When Twitter goes public next month, it will sell its shares for between $17 and $20 apiece, the company announced Thursday. That implies that the company as a whole is worth around $11 billion, depending on how you calculate.
It sounds like a lot for a company that’s losing money. But it’s actually much lower than a lot of market-watchers expected, based on the company’s rapid growth and untapped potential. One early report predicted a share price of $28 to $30 and a valuation topping $15 billion. And some analysts have projected that the valuation could hit $20 billion once trading begins. What gives?
The short answer is that Twitter wants to avoid a public-relations debacle like the one that engulfed Facebook when it set an ambitious share price of $38 in its IPO last year only to see the bottom fall out in the days and weeks that followed. Within four months Facebook’s stock had dipped below $20, and its IPO was widely seen as a cautionary tale.
Was it really, though? Sure, the privileged investors who got in on the ground floor whined about it, because they didn’t get a windfall. And perhaps the drop in the company’s stock ratcheted up the pressure a bit on Facebook to boost its revenue in subsequent earnings reports. But Zuckerberg and co. weathered the backlash and came out the other side a stronger company. Facebook stock is now trading above $50. And by setting the price as high as the market would bear, Facebook maximized the amount of capital it raised from the IPO, which is, after all, sort of the point. (Well, that and enriching the company’s current owners.)
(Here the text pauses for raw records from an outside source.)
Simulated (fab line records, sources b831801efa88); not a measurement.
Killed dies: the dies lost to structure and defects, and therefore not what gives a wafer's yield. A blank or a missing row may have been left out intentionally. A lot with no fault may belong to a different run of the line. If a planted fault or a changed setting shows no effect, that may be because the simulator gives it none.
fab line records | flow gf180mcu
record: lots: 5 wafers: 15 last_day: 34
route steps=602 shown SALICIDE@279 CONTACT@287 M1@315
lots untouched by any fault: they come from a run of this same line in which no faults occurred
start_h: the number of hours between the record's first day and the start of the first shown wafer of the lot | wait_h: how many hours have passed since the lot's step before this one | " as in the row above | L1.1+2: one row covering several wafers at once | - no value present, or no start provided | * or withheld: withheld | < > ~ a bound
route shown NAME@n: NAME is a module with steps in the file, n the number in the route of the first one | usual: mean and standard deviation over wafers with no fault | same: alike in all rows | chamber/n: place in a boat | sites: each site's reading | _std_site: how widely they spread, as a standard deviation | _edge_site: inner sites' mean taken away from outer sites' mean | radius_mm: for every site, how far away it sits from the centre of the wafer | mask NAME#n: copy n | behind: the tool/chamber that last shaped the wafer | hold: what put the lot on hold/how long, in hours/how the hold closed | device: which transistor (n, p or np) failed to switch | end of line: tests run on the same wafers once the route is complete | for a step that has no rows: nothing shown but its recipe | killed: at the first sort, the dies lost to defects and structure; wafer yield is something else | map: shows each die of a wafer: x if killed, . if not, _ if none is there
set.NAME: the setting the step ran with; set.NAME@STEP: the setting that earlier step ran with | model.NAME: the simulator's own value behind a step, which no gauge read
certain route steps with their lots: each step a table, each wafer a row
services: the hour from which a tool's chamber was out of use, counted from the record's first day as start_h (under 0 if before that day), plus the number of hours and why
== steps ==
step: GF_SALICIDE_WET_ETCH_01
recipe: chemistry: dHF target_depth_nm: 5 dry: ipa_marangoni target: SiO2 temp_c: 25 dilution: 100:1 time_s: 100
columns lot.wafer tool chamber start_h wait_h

Twitter can’t escape the comparisons to Facebook. But it’s a very different company—more of a media company than a social utility—and a much smaller one at this stage than Facebook was when it went public. In fact, it may never be as big as Facebook. On the bright side, people don’t fear and loathe it like some do Facebook. So if it wants to succeed long-term, it ought to follow its own playbook rather than basing its decisions on what did and didn’t work for Zuckerberg.
Maybe you could argue that lowballing its IPO price is in fact Twitter’s way of signaling that it’s different than Facebook, and managing expectations. But a modest price bounce on the day of its IPO might make for good press and fuzzy feelings, it’s hard to see any concrete upside. At worst, it may suggest that the company’s leaders lack the spine to plug their ears and do what’s in the company’s best interest, bad press be damned. That stubbornness, if anything, is the Zuckerbergian (and Jobs-ian, and Bezos-ian, and Gates-ian) quality that Twitter will most need to emulate if it’s to hold its own in the great, cutthroat tech-business wars for years to come.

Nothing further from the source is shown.